Observe the old bias pots are unused and removed with this upgrade. I put a banana and a pin tip jack to fill the holes, wired to the star ground point. This is useful for setting the idle current, bench testing, debugging ground loops, and so forth.

Visible here in the the 5AR4 socket is an experimental SS rectifier plugin module with two 1000 PIV diodes and a 50 ohm, 10 watt series dropping resistor. As the AC mains thermistor reduces the power on surge and thus provides a slow start, a SS rectifier should now (in theory) now be a perfectly safe alternative to an expensive NOS 5AR4. More testing for this in the works, and wiring the socket this way permits quick swaps for SS to tube comparisons or rectifier testing.

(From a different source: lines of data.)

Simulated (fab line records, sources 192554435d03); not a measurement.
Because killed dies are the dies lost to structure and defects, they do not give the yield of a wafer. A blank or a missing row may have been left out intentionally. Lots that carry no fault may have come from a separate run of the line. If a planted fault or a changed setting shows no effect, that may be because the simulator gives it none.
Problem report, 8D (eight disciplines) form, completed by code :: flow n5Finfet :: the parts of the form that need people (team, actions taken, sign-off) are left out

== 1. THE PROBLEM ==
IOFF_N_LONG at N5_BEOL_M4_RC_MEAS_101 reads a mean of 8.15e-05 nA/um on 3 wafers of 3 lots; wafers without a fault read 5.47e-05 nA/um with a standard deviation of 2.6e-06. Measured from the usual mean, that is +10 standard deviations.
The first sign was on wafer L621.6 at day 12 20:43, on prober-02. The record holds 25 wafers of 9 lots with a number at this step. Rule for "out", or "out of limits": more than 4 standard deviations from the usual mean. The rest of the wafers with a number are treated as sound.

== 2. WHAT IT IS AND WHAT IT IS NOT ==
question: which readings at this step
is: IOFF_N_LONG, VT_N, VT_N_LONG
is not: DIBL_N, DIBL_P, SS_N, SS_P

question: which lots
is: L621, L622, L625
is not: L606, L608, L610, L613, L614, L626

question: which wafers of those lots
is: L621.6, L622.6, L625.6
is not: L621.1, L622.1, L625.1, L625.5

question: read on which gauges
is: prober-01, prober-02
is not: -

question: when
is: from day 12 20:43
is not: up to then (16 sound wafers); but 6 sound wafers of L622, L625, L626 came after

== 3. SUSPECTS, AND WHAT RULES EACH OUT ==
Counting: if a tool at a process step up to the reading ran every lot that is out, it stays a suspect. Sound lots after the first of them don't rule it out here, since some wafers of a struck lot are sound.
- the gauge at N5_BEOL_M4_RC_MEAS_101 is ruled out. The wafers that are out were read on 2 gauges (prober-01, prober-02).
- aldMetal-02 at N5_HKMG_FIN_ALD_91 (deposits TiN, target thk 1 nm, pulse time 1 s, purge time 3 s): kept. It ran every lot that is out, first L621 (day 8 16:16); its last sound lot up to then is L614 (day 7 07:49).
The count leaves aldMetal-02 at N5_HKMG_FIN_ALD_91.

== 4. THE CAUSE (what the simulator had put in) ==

Also added are the 4 red pin jacks for easily setting the per tube idle current. They are installed in the end of the cooling slot (I had to hog it out a bit).

Chassis – Underside View

You can see the under PCB capacitors, bias test point pin jacks, cleaned up wiring, and a few other safety and reliability mods in this photo. Also refer to my general Dynaco 70 page for more details on the mods: Vacuum Tube Audio – Dynaco

Valves/Tubes/Bottles…

I ordered some NOS 6189’s from AES. While they were in transit, I used some old 12AU7’s I had laying around. (They measured fine on my Hickok 600A tester.)
The rectifier tube is one of my precious original vintage Mullard and the EL-34 outputs are new, current production JJ’s. On first power up, everything looks good, the amp biased up to a 40mA idle, and a sine wave looked clean.

After about 1 hour of run-in, here’s what THD vs frequency looks like at 1 watt.

THD vs power:

Some scope photos…

Square waves at 2 watts looks like:

Dyna/VTA-70 at 2 watts, 440 Hz


Dyna/VTA-70 at 2 watts, 10kHz

These are good results overall. The difficult square wave test shows a tiny bit of overshoot at 440 Hz, and the 10 kHz pattern is quite good too.

The THD is a tad higher overall then I would like, especially in the right channel at low frequencies. I’ll recheck when the 6189 tubes arrive, but this is probably the output tubes being under biased a bit.

2021.11.05
Yay! The 6189s arrived (thanks AES!), and I also upped the idle current to 45 mA per tube.
This combination yields this sweep of frequency vs THD response at 1 watt
The frequency response scale is +/-1 dB (left side numbers)
The THD scale is 0 to 1% (right side numbers).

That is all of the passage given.